I Spent a Night Camped in a Douglas Fir Tree

Tree climbing at Oregon's Silver Falls State Park is unforgettable

By Kylie Mohr

December 18, 2024

Two people lie in hammocks tied to tree limbs in the canopy.

Tree campers at Silver Falls State Park in Oregon. | Photo by Gritchelle Fallesgon

The smell of sap filled my nostrils, momentarily distracting me from my aching legs and quaky arms. I stared at the bark of the Douglas fir I was dangling from before gazing down at the tree branches surrounding me. My stomach dropped as I registered just how high I was—over a hundred feet off the ground, and I wasn’t even halfway to the top of the mammoth tree I was climbing.

It’s not every day that your camping kit includes a harness and a climbing helmet. You will need such gear if you’re camping with Tree Climbing at Silver Falls, an outfitter at an Oregon state park offering a bucket-list experience—sleeping in the canopy of a century-old tree. While scientists sometimes ascend trees for work—and forest-defense activists organize tree-sits to save them from logging—recreational tree-climbing opportunities in the US are hard to come by. Owner and founder Leo Rosen-Fischer says his business is the only one offering year-round tree climbing and tree camping on public lands.

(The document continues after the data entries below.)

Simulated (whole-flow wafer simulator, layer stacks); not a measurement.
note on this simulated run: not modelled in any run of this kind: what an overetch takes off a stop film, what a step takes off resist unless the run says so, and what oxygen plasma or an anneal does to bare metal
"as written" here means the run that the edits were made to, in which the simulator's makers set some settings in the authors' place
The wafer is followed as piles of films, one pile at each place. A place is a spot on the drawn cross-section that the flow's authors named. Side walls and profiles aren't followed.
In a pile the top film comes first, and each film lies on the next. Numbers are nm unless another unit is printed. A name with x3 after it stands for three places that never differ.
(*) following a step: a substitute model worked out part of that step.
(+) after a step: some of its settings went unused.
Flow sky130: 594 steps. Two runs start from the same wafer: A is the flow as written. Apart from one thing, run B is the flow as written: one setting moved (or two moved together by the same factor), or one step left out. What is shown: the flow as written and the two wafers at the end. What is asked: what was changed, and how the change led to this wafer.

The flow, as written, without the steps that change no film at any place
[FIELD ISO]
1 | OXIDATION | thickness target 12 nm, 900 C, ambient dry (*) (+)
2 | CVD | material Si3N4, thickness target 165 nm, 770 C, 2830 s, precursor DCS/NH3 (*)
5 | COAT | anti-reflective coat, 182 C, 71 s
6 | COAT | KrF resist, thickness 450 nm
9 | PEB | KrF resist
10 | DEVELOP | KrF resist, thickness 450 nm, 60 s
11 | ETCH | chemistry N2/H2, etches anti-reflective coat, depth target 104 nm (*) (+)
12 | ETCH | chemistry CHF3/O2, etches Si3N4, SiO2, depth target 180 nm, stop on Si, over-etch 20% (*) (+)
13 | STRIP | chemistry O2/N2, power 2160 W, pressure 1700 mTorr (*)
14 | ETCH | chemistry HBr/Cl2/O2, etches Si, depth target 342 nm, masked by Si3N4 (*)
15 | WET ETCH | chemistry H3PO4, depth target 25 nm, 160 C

As a kid growing up in Seattle, Rosen-Fischer loved scaling backyard trees with his sister. His Swiss grandfather was a climber, and alpine expertise runs in the family. “My parents taught me a love for mountaineering and climbing early on,” he said. Before starting his company, he worked as a rock-climbing guide and a legal clerk, but Rosen-Fischer wanted to do something out-there. His tree-climbing business began in the Seattle area, then moved to Deception Pass State Park in Washington and private land on Lopez Island. In 2021, he expanded to include Silver Falls State Park. “Never would I have ever thought as a kid that this is something I could do for a job,” he said. A tattoo of a Douglas fir now adorns his left calf.

Today, over a thousand people tree climb in the park annually. A half-day climb typically takes about four hours and starts at $149; only about 50 groups have spent the night, which costs $699 for two people. Many climbers come from nearby Portland and Salem, though others have come from as far away as Germany. “I think the best things in life are creating memories,” Rosen-Fischer said, “and hopefully this experience is so great, they’ll always be able to remember it.”

Every year, Silver Falls State Park hosts more than a million people, most of whom congregate around its waterfalls. Tree climbing here started as an experiment to help spread out visitors. “It’s a lot more popular than I imagined it would be,” park manager Chris Gilliand said. Park staff approve any trees Rosen-Fischer wants to climb, with an eye toward avoiding sensitive wildlife habitat. Nothing is drilled into the trees. “There’s some bark sloughing here and there, but otherwise the trees haven’t been taking much damage at all,” Gilliand said.

Scaling one of these living towers is a physical feat, though there is a battery-powered option to increase accessibility. To climb, participants use ascenders—mechanical devices that grip on to a rope when weight is applied. You move like an inchworm, repeatedly squatting and standing as you move your hands, then your feet, up in tandem with the ascenders. Experienced climbers make it look smooth, but I struggled to link together more than a few clumsy upward pushes without needing a reset. My backpack hung beneath my right leg, adding extra weight to heave upward. I tried to avoid looking at my feet dangling in the open air.

When we reached our nest for the night—just shy of 300 feet high, above a canopy so dense that we couldn’t see the ground—Rosen-Fischer and guide Megan Bonham got to work setting up our hammocks and preparing for nightfall. Climbers can pay a little extra for a rehydrated meal courtesy of a guide-operated camp stove, but I opted for my own squished PB&J sandwich. And what if nature calls? Using the bathroom wearing a climbing harness is simple for men—just unzip and go—but less simple for women, who are provided with a funnel and a plastic bottle. I stubbornly decided I’d just drink less water and avoid the hassle.

Climbing harness still on, I kicked back and got cozy in my sleeping bag. The setting sun painted the sky over the Willamette Valley shades of orange, pink, and purple. A smattering of stars peeked out before the almost-full moon lit the canopy with a wash of silver. A talkative owl kept us company, hooting from below. I’ve never been higher in a tree than an owl, I thought.

Though perfectly safe clipped onto the tree, I couldn’t shake dreams of falling, and I kept being startled awake—reminding myself that I hadn’t moved an inch before drifting off again, cuddled against the trunk. I awoke to a hot-pink sunrise streaking the sky and a serenade of birds, their songs filtering through the branches up to us. Like the owls the night before, the songbirds reorientated me in space. Though perched, I felt like the one flying.

We packed up and descended through dangling ropes of gray moss and lime-green lichen back to the forest floor hundreds of feet below. “Thank you, tree, for carrying us last night,” Rosen-Fischer called out. I shouldered my pack and hiked away, with one last glance up at the tallest place I’ll ever sleep.